00:06 Wouter Swierstra is back, and we're going to talk about the importance of choosing the right types in our code. In Swift, we can use classes, structs, and enums, as well as optionals and results, and all these types have different meanings for the code we write.

00:39 We have a lot of freedom in writing our code, but we should be considerate about choosing types and leverage the type system in such a way that our code precisely models the data of the domain we're working in.

01:08 A library that lays out text might define various ways of aligning text, and it could do so using integers, where 0 means left-aligned, 1 means right-aligned, and 2 means centered. But using an integer to represent text alignment allows for values without any meaning — e.g. how should the library deal with the value 27? It makes sense to define the possible values with an enum, thus ensuring only valid values can exist.

URLSession Completion Handler

01:44 In Foundation, we find an API where the used types may cause some confusion. When we let URLSession load data from a URL, we have to supply a completion handler that takes three parameters:

func dataTask(with request: URLRequest, completionHandler: @escaping (Data?, URLResponse?, Error?) -> Void) -> URLSessionDataTask

02:12 The three parameters are all optional, so any or all of them can be present or absent. This means that the completion handler, in theory, has to deal with eight possible states. We can see that more clearly if we write out the parameters in a different way:

struct CallbackInfo {
    var data: Data?
    var response: URLResponse?
    var error: Error?

03:13 In reality, not all of the eight possible states may ever occur. We can read the documentation to get a hint of how our callback might be called, but documentation doesn't give us guarantees like the compiler and the type system would.

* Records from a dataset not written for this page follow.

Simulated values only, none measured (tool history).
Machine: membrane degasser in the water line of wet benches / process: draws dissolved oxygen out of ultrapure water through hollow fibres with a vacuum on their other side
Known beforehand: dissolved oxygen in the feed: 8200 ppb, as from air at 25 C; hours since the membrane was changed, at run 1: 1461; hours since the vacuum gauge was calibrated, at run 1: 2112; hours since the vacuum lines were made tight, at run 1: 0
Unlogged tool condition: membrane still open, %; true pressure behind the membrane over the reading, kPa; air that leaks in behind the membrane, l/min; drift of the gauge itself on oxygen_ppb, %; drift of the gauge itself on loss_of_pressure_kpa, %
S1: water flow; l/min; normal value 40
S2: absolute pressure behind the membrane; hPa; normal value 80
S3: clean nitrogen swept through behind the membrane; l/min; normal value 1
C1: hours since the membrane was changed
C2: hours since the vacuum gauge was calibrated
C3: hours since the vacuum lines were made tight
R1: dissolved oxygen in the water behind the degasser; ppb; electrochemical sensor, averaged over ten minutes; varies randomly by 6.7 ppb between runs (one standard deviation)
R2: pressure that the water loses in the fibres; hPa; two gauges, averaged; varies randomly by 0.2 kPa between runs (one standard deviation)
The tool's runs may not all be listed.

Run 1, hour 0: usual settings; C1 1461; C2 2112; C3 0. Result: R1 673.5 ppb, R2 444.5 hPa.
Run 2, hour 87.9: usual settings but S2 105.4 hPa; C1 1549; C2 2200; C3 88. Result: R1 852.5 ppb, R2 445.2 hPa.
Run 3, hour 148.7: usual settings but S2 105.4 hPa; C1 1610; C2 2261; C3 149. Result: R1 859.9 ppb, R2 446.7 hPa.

03:25 We can think about which states make sense ourselves. We could assume that if we get data, then we don't get an error. And the other way around: if we get an error, there's no data. We could model these two situations as an enum:

enum CallbackInfo2 {
    case success(Data, URLResponse)
    case failure(Error)

04:11 But we don't know for sure that this enum covers all possible states. Of the eight possible states of the CallbackInfo struct, there might be some that can occur but that the CallbackInfo2 enum can't express.

04:25 It's hard to tell which situations may happen and which ones never will just by reading the documentation of the data task method. The case could be made that an enum-based approach, like CallbackInfo2, does a better job at making clear to the user which situations need to be handled.

04:59 On the other hand, we can't say that an enum is always better than optional arguments. If we're dealing with four or five optionals and all possible combinations may occur, then we'd have to define a huge enum with 16 or 32 cases. Doing so probably wouldn't make the usage of such an API less complicated.

05:27 We can already illustrate this problem with our own example. Let's say that the failure case also comes with an optional Data?:

enum CallbackInfo2 {
    case success(Data, URLResponse)
    case failure(Data?, Error)

Given both cases can contain data, it would make more sense for the data to be provided as an optional property instead of being tucked away in the associated values of the enum, because that makes it harder to access.

05:54 Enums aren't always better than a set of optionals, or vice versa, but it depends on the possible states that we're trying to model.

User Session

06:04 The second example comes from Apple's book on Swift, The Swift Programming Language:

struct Session {
    var user: User?
    var expired: Bool

06:31 Here we have a user session. The user property is optional, since there may not be a registered user. This model of the user session allows for four possible states: a user can be present or not, and the expired Boolean property can be true or false.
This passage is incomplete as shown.